According to the problem, we have a ladder resting against a wall at an angle $\alpha $ to the horizontal and its foot is pulled away from the wall through a distance ‘a’, so that it slides a distance ‘b’ down the wall making an angle $\beta $ with the horizontal. We need to prove $\dfrac{a}{b}=\dfrac{\cos \alpha -\cos \beta }{\sin \beta -\sin \alpha }$.

Let us draw the given information to get a better view.
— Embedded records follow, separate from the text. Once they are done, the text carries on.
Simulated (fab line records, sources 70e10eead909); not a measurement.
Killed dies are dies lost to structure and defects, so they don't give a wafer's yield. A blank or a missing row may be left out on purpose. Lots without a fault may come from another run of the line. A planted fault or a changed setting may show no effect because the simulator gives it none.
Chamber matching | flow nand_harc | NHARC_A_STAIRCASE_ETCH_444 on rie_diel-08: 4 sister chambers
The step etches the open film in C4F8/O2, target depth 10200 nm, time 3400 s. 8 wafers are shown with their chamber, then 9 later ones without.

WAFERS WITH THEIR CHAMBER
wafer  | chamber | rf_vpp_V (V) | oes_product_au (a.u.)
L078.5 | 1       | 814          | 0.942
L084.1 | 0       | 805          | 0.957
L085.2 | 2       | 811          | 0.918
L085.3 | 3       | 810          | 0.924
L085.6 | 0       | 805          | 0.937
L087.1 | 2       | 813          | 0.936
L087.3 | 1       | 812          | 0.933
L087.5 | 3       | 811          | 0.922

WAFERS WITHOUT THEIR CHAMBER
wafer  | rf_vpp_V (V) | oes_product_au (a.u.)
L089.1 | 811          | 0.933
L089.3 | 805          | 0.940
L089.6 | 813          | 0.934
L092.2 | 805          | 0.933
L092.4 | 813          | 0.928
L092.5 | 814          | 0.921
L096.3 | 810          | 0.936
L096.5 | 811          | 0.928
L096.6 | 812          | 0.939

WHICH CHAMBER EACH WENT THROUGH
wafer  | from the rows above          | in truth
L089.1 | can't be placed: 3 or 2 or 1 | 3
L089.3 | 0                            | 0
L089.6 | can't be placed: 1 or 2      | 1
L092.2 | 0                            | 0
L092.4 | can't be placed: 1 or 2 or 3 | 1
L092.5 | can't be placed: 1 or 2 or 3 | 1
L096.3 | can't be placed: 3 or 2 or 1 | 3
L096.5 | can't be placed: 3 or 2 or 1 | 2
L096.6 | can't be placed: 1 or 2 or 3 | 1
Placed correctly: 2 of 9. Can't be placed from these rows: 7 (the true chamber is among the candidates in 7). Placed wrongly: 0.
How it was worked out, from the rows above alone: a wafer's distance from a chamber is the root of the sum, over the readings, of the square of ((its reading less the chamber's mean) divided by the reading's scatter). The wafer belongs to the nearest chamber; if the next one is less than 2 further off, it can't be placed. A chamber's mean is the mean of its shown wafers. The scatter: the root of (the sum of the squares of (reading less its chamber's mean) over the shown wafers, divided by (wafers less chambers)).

According to the above figure, we have assumed that initially the foot of the ladder is at point A which is at a distance ‘x’ from the point O. The top of the ladder is at point B.

Now, after sliding, assume that the foot of the ladder comes at point C and its top comes at point D which is at a distance ‘y’ from the point O.

The total length of the ladder is constant, which is ‘l’.

Now, in right angle triangle AOB, we have,

$AO=x$, \[OB=OD+DB=b+y\], $AB=l$, $\angle OAB=\alpha $.

We know that, $\sin \theta =\dfrac{\text{Perpendicular }}{\text{Hypotenuse}}$ and $\cos \theta =\dfrac{\text{Base}}{\text{Hypotenuse}}$. Therefore,

$\cos \alpha =\dfrac{x}{l}$.

$\Rightarrow x=l\cos \alpha ...................(i)$.

$\sin \alpha =\dfrac{b+y}{l}$.

$\Rightarrow b+y=l\sin \alpha $.

$\Rightarrow b=l\sin \alpha -y.........................(ii)$.

In right angle triangle COD we have,

$OD=y$, $OC=OA+AC=x+a$, $CD=l$, $\angle OCD=\beta $.

Now, we have $\cos \beta =\dfrac{x+a}{l}$.

$\Rightarrow x+a=l\cos \beta $.

$\Rightarrow a=l\cos \beta -x.......................(iii)$.

$\sin \beta =\dfrac{y}{l}$.

$\Rightarrow y=l\sin \beta ...........................(iv)$.

Now, we substitute the value of ‘y’ from equation (iv) in equation (ii).

$b=l\sin \alpha -l\sin \beta $.

$\Rightarrow b=l\left( \sin \alpha -\sin \beta \right)......................(v)$.

Now, we substitute the value of ‘x’ from equation (i) in equation (iii).

$a=l\cos \beta -l\cos \alpha $.

$\Rightarrow a=l\left( \cos \beta -\cos \alpha \right).......................(vi)$.

Now, we take the ratio of equation (vi) and equation (v),

\[\dfrac{a}{b}=\dfrac{l\left( \cos \beta -\cos \alpha \right)}{l\left( \sin \alpha -\sin \beta \right)}\].

\[\Rightarrow \dfrac{a}{b}=\dfrac{\left( \cos \beta -\cos \alpha \right)}{\left( \sin \alpha -\sin \beta \right)}\].

Now, we take (-1) common in both numerator and denominator.

\[\dfrac{a}{b}=\dfrac{\left( -1 \right)\left( \cos \alpha -\cos \beta \right)}{\left( -1 \right)\left( \sin \beta -\sin \alpha \right)}\].

\[\Rightarrow \dfrac{a}{b}=\dfrac{\left( \cos \alpha -\cos \beta \right)}{\left( \sin \beta -\sin \alpha \right)}\].

So, we have proved the given result $\dfrac{a}{b}=\dfrac{\cos \alpha -\cos \beta }{\sin \beta -\sin \alpha }$.

**Note:**We always need to remember that the length of the ladder is not going to change before and after sliding before solving this problem. We can also use tangents of the given angle to determine the different relationships but at the end we have to convert them into sine and cosine. Whenever we get this type of problem, we need to start solving by drawing the given information as the diagram gives the better view.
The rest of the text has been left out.